The irony was certainly not lost on me. Here I was absorbed in a book about a chemical-obsessed musician who had diced with death more times than 007 being informed that Winehouse had become the latest pop star heading for the great gig in the sky at the tender age of 27.
Whether she died a junkie is immaterial. The brutal truth is that poor Winehouse fell victim to a hedonistic lifestyle which has claimed too many talented artists.
Richards may be living proof that it is possible to burn the candle at both ends but the young singer, like Jim Morrison, Janis Joplin, Jimi Hendrix, Keith Moon, Bon Scott, ex-Rolling Stone Brian Jones to name just a few, paid the ultimate price for so flagrantly disobeying life’s rules.
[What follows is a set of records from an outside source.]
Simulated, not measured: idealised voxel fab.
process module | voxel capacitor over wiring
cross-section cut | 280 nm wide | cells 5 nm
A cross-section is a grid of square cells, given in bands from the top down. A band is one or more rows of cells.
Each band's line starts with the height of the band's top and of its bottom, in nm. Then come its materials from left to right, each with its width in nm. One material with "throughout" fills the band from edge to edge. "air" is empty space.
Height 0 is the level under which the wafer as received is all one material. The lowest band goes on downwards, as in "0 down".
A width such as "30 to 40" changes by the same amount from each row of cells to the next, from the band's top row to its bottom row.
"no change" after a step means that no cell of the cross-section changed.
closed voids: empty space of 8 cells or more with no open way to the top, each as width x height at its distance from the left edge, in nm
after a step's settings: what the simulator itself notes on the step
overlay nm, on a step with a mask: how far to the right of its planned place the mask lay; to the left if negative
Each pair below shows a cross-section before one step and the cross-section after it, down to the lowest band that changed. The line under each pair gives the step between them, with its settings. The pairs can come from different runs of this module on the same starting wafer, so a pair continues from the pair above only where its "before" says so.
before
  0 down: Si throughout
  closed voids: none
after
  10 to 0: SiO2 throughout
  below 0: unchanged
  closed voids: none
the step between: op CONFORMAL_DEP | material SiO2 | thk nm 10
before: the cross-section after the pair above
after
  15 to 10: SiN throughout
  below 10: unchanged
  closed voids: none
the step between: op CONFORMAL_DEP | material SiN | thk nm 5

Drugs and alcohol abuse have been companions of performing artists, lyricists and entertainers for centuries. I remember at school, studying the poems of John Keats for A level, a teacher telling the class of impressionable teenagers that the poet almost certainly experimented with substances to expand the mind and produce such bewitching prose.
And in the world of rock and pop, it’s hardly controversial to suggest that the Beatles, the Rolling Stones and many of their successors would not have been quite so successful in their field had they not indulged.
Reading Richards’ warts-and-all documentary of one of music’s most bohemian figures, clearly the price was not worth paying. The Stones’ guitarist may have written some of rock’s greatest-ever riffs and he was quite probably spaced out when inspiration hit him.
But his description of life as a heroine addict, the depths he would stoop to get his fix, the horrors of cold turkey and the way his partner Anita Pallenburg descended from being one of Europe’s top models to a messed-up junkie provide a far louder message than any song.
And yet the 21st century Richards is a walking miracle. If not a man who’s swapped wild oats for Civvy Street, then certainly an individual who has stared into the abyss and emerged relatively unscathed. He is not alone.
It never ceases to amaze me how so many rock stars now well into their 60s look so good for their age. Take Eric Clapton for example. He too pressed the self-destruct button far too often in the 70s and 80s yet today is a happily married father of  of two young children who could easily pass for a man ten years younger.
Jimmy Page looks in rude health for someone who became hooked on heroine at the height of Led Zeppelin’s success. Iggy Pop’s another who seemingly defies Mother Nature. The list goes on.
UFO’s Phil Mogg journeyed on the dark side yet seeing him in concert these days, baring his toned torso,  his body looks more like that of an active athlete than a 60-something rock star. Slash is from a generation down but he too has happily chosen the healthy route without compromising his creative juices.
This article is drawing no conclusions and clearly there is no common denominator in the world of music.
But just as we should mourn the loss of Winehouse, the latest, inevitable member of the 27 club, we should celebrate the fact that so many past users and abusers came out on the other side.